That said, what are the benefits of purging data? Let’s break it down.

1. It helps you effectively protect sensitive data.

Keeping a clean database is a key part of adhering to data protection regulations. Below are just a few of the key data protection terms for your organization to keep in mind when deciding which data to delete, which you can explore in more detail on the ICO website.

  • Right to erasure: Also known as 'the right to be forgotten', you erase personal data when requested.
  • Lawful basis for processing: You only process data that is necessary for a specific purpose.
  • Data minimization: You ensure that the personal data you process is relevant and limited to what is necessary.
  • Storage limitation: You have a policy that includes your organization's standard retention periods, and purge or anonymize data after this time has passed.
  • Purpose limitation: You are clear about what your purposes for processing data are and remove data.

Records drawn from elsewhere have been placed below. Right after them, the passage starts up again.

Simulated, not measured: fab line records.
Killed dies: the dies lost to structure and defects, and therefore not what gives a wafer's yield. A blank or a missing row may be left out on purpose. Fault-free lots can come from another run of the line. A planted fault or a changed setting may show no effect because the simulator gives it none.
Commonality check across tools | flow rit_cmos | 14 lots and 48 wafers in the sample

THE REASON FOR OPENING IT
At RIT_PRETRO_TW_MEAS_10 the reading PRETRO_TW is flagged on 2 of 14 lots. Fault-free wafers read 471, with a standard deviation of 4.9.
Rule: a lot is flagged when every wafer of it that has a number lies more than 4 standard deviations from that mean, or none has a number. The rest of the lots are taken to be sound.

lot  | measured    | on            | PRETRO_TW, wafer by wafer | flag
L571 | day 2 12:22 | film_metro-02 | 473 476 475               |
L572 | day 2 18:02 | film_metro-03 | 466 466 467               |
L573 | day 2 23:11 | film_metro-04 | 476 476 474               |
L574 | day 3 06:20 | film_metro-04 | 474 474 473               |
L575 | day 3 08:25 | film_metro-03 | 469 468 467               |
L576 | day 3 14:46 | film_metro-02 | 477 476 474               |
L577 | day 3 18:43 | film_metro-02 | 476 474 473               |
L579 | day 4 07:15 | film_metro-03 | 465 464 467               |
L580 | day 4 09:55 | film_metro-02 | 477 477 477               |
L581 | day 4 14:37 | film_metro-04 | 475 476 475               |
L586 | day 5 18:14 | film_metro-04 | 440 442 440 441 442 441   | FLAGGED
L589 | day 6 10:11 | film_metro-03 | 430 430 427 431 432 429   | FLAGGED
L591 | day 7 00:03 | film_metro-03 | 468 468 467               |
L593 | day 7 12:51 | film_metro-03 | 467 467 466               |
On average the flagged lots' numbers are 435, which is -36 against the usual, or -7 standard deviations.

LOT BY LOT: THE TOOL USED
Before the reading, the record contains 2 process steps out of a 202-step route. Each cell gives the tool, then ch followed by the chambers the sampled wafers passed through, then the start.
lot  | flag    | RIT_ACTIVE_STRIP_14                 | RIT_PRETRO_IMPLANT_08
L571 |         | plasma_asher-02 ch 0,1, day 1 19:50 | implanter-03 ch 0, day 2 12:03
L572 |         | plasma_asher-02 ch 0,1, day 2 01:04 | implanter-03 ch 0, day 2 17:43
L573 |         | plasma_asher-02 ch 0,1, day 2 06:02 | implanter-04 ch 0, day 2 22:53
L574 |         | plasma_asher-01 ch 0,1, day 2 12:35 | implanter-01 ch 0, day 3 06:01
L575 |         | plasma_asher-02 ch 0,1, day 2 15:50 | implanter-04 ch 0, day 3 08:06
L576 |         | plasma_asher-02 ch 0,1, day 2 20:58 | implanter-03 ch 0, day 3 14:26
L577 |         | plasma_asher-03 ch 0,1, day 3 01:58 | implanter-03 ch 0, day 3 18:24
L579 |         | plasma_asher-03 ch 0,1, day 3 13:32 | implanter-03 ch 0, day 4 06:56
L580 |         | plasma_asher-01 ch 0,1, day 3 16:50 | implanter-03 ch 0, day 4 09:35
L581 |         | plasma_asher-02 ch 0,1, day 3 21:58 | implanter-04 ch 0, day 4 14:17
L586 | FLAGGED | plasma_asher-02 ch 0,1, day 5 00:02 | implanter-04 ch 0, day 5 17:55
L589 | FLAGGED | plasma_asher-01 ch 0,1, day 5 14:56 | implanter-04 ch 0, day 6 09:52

With all of these requirements in place, it’s essential to purge data completely, or you risk creating a security risk for your users and violating security laws.

2. It helps you develop a more accurate view of your contacts.

Data purging is essential for B2B organizations that store data about their customers and contacts. Contact data is always changing — and that's because people are always changing. You'd be hard-pressed to find someone in your database who has the exact same job title, phone number, and email address as five years ago.

Each year, it's estimated that:

  • 30% of people change jobs
  • 43% of people's titles and/or job function change
  • 37% of email addresses change

However, as people evolve and change, many data management strategies fall behind. The reality is that data is like fresh produce: it's not going to last forever, and it needs regular clean-ups to prevent a few bad apples from affecting the overall quality of your database.

In fact, Experian has found that the average organization suspects that 29% of current customer and prospect data is inaccurate in some way. Imagine calling the wrong phone number or reaching the wrong email — that’s a lead that can no longer be converted, because the out-of-date data wasn’t purged.

Data protection regulations also mean that clean data is more important than ever. The General Data Protection Regulation, or GDPR, includes the "right to be forgotten" for Europeans and places requirements on how long businesses should hold on to personal data.

3. You can focus on the data that matters most to your organization.

Without extraneous, outdated data to distract you, you can more effectively focus on the data that helps you serve your customers better — and empowers your team to deliver better pitches, better marketing campaigns, and better service interactions.

You might have all sorts of data on your customer, such as the breed of their dog. (Stay with us.) That might have helped one of your salespeople build rapport with that customer at one point, but it no longer helps you maintain that customer relationship. Purging that data won’t negatively affect your business. In fact, it may be beneficial, helping you save precious data storage space.

4. It helps you reduce the cost of cloud storage.

If you’re storing fewer pieces of data, you naturally take up less space on your servers and on your cloud storage subscription. Think about it: If you purge however many terabytes of data that you have no use for, you end up saving hundreds and even thousands of dollars per month.

If you’re using a data-as-a-service product, the savings can be substantial. Letting unused data sit there and take up space is a sure way to waste money that would be better spent attracting customers and increasing revenue.

5. You can sync data you trust between your apps for enriched insights.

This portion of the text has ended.